Commentary: Maybe it’s time to change All-Star format

? The last time the National League won the All-Star Game, a Marlins pitcher (Al Leiter) secured the last out of a 6-0 victory in Philadelphia.

That was 10 long years ago and well before the great Milwaukee debacle of 2002 prompted baseball to assign artificial meaning to a midyear exhibition.

This One Counts? Well, it shouldn’t.

Speaking of which, the last time the NL won so much as a World Series game, a Marlins pitcher (Josh Beckett) got the last 27 outs of a 2-0 victory at Yankee Stadium.

That was nearly three years ago and safely before the Red Sox and White Sox snapped championship droughts lasting a combined 174 years.

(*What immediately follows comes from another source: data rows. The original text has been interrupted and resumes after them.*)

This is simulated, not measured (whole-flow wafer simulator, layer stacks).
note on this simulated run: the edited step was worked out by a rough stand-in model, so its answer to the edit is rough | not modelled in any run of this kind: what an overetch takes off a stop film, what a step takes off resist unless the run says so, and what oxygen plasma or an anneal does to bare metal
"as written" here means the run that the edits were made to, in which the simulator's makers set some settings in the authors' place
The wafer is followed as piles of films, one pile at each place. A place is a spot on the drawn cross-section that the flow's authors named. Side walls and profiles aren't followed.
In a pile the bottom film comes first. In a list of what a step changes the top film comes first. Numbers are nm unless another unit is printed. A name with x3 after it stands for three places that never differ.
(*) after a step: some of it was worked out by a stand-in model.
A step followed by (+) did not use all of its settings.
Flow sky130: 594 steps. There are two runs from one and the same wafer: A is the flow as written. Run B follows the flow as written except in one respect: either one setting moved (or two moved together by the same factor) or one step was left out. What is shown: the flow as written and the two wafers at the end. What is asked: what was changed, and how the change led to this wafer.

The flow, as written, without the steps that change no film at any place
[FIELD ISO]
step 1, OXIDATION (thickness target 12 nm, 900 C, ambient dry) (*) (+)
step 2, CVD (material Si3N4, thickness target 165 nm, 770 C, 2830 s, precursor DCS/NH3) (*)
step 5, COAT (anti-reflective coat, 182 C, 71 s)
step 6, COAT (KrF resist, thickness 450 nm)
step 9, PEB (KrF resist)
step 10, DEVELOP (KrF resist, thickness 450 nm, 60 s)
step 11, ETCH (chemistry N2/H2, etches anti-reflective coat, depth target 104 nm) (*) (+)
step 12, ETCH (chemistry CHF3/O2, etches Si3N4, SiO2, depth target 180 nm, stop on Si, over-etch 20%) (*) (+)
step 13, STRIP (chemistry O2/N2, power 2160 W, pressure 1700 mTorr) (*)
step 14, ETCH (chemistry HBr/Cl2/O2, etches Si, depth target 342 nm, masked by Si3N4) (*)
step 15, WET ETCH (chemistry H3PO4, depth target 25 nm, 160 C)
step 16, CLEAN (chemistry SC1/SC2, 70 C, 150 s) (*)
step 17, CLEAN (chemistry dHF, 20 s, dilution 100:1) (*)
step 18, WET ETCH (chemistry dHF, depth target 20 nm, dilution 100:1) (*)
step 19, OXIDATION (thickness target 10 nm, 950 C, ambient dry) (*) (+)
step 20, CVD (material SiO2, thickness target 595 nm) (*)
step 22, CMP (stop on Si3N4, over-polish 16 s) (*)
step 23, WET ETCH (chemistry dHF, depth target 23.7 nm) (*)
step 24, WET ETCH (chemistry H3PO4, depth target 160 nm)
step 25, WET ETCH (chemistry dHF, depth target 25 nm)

To hear some of the talk before this All-Star game, it could be nearly as long before the NL is able to reclaim parity, much less superiority, with its younger counterpart.

Granted, the raw numbers are staggering.

Six of the past eight World Series have gone to the American League, including the past two in four-game sweeps.

Eight of the previous nine All-Star games had tilted in the AL’s direction, with the lone exception that freakish tie in Milwaukee.

Interleague play? This year’s count was a whopping 154-98 (.611) in favor of the Americans. That winning percentage is better than any NL team has at the break.

All of which brings us to the musical question: What should be done about this?

Should the NL get four outs per inning at the All-Star game? Four strikes per at-bat? The right to decide which pitchers take the mound for the AL and in what order?

Should Big Papi Ortiz, like a champion racehorse, have to run the bases with 10 pounds of lead strapped to his waist?

Next year the game goes to San Francisco, giving the same league consecutive games for the first time since 1961-62, when baseball was wrapping up its strange little experiment with two classics per summer.

Maybe baseball should just keep putting the All-Star Game in NL cities until the so-called Senior Circuit starts to balance things out. Commissioner Bud Selig sounds ready to put the 2008 game in New York.

Why not Shea Stadium, where the flyovers don’t end with the first pitch? That should distract the AL stars, huh?

Don’t like any of those brainstorms? Fine. Try this one.

U.S. vs. the World.

Hey, it works for the minor-leaguers at the Futures Game every July, and the NHL used a similar format for five years (1998-2002).

Just imagine the buzz baseball could create by pitting its best imports against our homegrown stars?

If nothing else, it would give the seal-the-borders set a fresh menace to rail against.

It might be the only way to get Manny Ramirez to show up for an extra game in the middle of July. Then again, the Red Sox slugger blew off the World Baseball Classic this spring, didn’t he?

Some things never change, like Manny Being Manny.